Since it’s National Nursing Assistants Week, I would like to say something about our self-identity as caregivers and what I think is our greatest, untapped potential.
It’s popular on social media to refer to CNAs as “angels” or “heroes.” I know what is meant by that and it’s not a bad way to characterize someone who gives so much of themselves on a daily basis. But I’ve never been comfortable with those words. Not out of a sense of false modesty, but rather out of an awareness of what my faults mean in this setting. I resent feeling like I have to expend effort that would be better used elsewhere just to maintain some kind of paragon of virtue image.
While compassion, attentiveness and self-sacrifice is truly the stuff of angels, it is practiced with very human imperfection. Like anyone else, we suffer from personal flaws and make mistakes and sometimes those flaws and mistakes impact those around us, including the people in our care. And as we cope with our deficiencies and learn from our mistakes, we try to maintain the highest level of care possible. But we’re not always consistent.
You can establish a reputation and patterns of behavior, but the only thing that really counts is what you do next. So you give, you give, you give. And then you give some more – despite your inconsistencies and contradictions. The key is to keep moving both physically and psychologically. The alternative is to surrender to hopelessness and self-pity. Either it all matters or nothing does. Make a choice.
We don’t have to be angels or heroes. We can be something so much better than that: we can be real. We can be dependable and trustworthy and honest. So much of what we do – the most important things in fact – are done down the hallway, behind closed doors, behind privacy curtains and away from the places where image and labels means so much. That’s where we are needed the most. That’s where we are at our best.
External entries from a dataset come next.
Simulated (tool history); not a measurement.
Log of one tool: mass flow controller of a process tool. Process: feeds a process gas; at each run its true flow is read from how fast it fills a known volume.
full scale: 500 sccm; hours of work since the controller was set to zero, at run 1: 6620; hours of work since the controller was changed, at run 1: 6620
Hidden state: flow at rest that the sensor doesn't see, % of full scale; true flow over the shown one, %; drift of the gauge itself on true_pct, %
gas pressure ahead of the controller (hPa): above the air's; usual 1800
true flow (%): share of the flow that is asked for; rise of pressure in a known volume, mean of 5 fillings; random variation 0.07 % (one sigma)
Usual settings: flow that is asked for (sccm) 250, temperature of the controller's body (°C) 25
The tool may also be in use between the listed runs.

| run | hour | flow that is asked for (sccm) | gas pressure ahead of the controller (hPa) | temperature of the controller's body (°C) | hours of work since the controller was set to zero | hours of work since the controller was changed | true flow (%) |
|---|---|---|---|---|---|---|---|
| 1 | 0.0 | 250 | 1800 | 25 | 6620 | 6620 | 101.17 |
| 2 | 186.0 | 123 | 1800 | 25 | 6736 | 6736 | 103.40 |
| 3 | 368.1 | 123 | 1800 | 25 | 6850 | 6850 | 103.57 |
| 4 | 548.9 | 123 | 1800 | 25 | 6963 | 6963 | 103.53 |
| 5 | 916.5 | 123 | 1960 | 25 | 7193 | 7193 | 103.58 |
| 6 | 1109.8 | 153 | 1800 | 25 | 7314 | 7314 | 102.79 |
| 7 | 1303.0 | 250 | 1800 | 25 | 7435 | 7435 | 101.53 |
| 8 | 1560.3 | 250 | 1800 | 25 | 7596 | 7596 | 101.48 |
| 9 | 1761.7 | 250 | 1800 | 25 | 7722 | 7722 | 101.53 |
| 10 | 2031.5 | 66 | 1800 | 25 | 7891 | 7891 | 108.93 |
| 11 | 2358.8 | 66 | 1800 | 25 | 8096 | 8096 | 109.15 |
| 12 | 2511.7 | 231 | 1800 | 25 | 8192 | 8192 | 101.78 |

We sustain ourselves psychologically by those singular moments with residents that bring meaning to our work. Those opportunities where we have taken the time to see them and engage them on an emotional level, person to person. At the same time, we can’t help but be aware that others are going without. More than anything, we want to reach them all.
The desire to reach them all is powerful and universal. It is the underlying theme of our collective identity as caregivers. It explains both the frustration we feel and our motivation to give. Listen and watch on the units and you’ll see it. Read between the lines in the postings on the CNA Facebook pages and you’ll see it.
And for the future of long-term care, it is a self-sustaining but largely untapped resource.